Binion's Gambling Hall is at 128 E. Fremont St. (at Casino Center Blvd.). Tax evasion. Ties to mob figures nicknamed “Fat Herbie.” Battles with unions and the Nevada Gaming Commission. IRS raids. The history of Benny Binion's legendary, family-run casino (which opened its doors in 1951 as The Horseshoe) is a Hollywood screenwriter's dream. This is the birthplace of high-limit tables, casino carpeting, comps for low rollers and the World Series of Poker, which got its start here back in 1970. The tournament is no longer held here, but you can still check out framed photos of past champions in and around the Hall of Fame Poker Room.

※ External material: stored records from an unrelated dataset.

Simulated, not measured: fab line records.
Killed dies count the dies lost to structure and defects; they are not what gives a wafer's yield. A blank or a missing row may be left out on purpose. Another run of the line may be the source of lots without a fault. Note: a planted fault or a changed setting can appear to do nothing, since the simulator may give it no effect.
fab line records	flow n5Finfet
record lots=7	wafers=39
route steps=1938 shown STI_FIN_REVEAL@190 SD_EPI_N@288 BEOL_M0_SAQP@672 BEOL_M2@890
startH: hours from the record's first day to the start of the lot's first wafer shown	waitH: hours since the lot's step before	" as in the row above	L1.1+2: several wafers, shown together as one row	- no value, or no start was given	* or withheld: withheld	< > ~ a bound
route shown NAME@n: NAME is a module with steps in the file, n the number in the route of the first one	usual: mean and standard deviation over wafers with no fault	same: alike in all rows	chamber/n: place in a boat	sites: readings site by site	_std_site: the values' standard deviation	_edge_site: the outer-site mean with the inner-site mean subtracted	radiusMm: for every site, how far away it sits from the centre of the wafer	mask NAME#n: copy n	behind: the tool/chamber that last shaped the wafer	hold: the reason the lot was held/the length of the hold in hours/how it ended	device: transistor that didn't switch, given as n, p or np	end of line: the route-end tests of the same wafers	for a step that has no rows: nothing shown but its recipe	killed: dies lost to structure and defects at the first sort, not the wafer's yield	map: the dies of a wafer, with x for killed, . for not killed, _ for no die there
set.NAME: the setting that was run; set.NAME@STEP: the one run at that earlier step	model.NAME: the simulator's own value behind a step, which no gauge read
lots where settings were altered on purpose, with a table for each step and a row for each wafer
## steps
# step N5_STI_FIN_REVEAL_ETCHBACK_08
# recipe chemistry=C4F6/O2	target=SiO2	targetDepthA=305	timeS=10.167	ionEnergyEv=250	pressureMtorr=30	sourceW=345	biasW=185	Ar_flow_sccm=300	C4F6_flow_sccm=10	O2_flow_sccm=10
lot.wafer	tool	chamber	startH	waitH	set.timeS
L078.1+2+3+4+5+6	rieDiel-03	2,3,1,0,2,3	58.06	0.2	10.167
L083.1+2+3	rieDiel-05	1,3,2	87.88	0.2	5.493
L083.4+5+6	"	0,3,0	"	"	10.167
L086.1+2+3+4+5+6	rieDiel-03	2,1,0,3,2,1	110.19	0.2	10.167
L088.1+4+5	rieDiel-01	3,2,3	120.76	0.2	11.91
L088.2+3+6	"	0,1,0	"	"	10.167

If by chance the reels don't line up and that $1 million progressive slot jackpot eludes you, head for the rear of the gaming floor, where you can see what a pyramidal stack of 1 million greenbacks actually looks like. You can also pose for a photo with the “Million Dollar Display.” The printed picture is free and usually ready to pick up within 30 minutes—an obvious ploy to keep you in the casino gambling for as long as possible.
The Binion family no longer owns the property, and in 2009 the hotel rooms were closed for good. Though some areas of the casino have seen minor refurbishment, others are in need of a little TLC. But that doesn't seem to bother the regulars who crowd the front-of-house tables, where sexy dealers in short shorts deal blackjack. For those who miss old-school Las Vegas and would sooner split a pair of tens than step inside CityCenter, Binion's is the place.